Wednesday, April 18, 2007

by the Unseen Hook with a Twitch Upon the Thread

I've been watching the PBS Masterpiece Theater mini-series "Brideshead Revisited." Quite the Easter treat. One of the most poignant scenes is when Lady Marchmain is reading aloud the passage below from Chesterton's The Innocence of Father Brown to the family gathered in her drawing room.

The Evelyn Waugh-ite irony of this tableau is that the unspoken subtext is the group wondering how to respond to scoundrel son Sebastian's drunken binge behavior.

My own ironic delight is to think of us all as the thief-
each and all wandering a-stray,
but pulled back to penitence through the great Unseen Hook.

Long live Waugh!
Long live Chesterton!
Long live the God who seeks us all!

"Hallo, there!" called out the duke. "Have you seen anyone pass?"

The short figure did not answer the question directly, but merely said: "Perhaps I have got what you are looking for, gentlemen."

They paused, wavering and wondering, while he quietly went to the back of the cloak room, and came back with both hands full of shining silver, which he laid out on the counter as calmly as a salesman. It took the form of a dozen quaintly shaped forks and knives.

"You--you--" began the colonel, quite thrown off his balance at last. Then he peered into the dim little room and saw two things: first, that the short, black-clad man was dressed like a clergyman; and, second, that the window of the room behind him was burst, as if someone had passed violently through. "Valuable things to deposit in a cloak room, aren't they?" remarked the clergyman, with cheerful composure.

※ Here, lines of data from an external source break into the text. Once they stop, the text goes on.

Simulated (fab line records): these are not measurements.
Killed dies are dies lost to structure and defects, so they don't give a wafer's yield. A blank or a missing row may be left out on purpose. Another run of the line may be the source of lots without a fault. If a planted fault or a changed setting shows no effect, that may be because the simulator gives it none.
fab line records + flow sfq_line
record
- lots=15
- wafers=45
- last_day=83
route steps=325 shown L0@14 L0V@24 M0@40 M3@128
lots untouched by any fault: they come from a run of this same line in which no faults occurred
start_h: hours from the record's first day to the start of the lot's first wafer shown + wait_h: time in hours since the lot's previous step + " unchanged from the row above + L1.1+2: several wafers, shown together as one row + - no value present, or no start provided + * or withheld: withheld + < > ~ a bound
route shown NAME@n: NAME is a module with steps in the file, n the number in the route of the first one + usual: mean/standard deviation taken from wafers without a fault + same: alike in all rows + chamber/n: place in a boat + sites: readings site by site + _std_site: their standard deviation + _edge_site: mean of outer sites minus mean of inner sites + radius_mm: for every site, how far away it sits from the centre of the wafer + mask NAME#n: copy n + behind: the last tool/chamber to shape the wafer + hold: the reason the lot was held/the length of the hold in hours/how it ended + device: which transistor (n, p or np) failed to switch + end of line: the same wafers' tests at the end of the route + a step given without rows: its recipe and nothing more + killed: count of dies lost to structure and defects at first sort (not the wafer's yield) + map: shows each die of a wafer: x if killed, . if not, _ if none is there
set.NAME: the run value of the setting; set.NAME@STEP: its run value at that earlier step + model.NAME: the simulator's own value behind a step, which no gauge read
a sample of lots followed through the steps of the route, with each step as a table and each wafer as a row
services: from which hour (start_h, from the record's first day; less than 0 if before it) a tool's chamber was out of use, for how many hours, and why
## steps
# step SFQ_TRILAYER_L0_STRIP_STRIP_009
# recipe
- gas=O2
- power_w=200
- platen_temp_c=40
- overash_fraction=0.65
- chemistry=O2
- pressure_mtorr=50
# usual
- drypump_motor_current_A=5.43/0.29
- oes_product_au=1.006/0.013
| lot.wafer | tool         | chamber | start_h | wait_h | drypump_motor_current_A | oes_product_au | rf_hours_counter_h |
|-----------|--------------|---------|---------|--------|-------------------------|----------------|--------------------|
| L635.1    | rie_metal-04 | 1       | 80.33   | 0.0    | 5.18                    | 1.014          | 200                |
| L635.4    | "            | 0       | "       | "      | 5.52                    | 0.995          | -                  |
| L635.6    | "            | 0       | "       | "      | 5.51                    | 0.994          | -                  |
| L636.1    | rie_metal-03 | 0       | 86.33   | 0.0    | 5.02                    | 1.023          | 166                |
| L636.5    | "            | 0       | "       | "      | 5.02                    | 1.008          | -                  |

"Did--did you steal those things?" stammered Mr. Audley, with staring eyes.
"If I did," said the cleric pleasantly, "at least I am bringing them back again."
"But you didn't," said Colonel Pound, still staring at the broken window.
"To make a clean breast of it, I didn't," said the other, with some humour. And he seated himself quite gravely on a stool. "But you know who did," said the, colonel.


"I don't know his real name," said the priest placidly, "but I know something of his fighting weight, and a great deal about his spiritual difficulties. I formed the physical estimate when he was trying to throttle me, and the moral estimate when he repented."


"Oh, I say--repented!" cried young Chester, with a sort of crow of laughter.
Father Brown got to his feet, putting his hands behind him. "Odd, isn't it," he said, "that a thief and a vagabond should repent, when so many who are rich and secure remain hard and frivolous, and without fruit for God or man? But there, if you will excuse me, you trespass a little upon my province. If you doubt the penitence as a practical fact, there are your knives and forks. You are The Twelve True Fishers, and there are all your silver fish. But He has made me a fisher of men."


"Did you catch this man?" asked the colonel, frowning.


Father Brown looked him full in his frowning face. "Yes," he said, "I caught him, with an unseen hook and an invisible line which is long enough to let him wander to the ends of the world, and still to bring him back with a twitch upon the thread."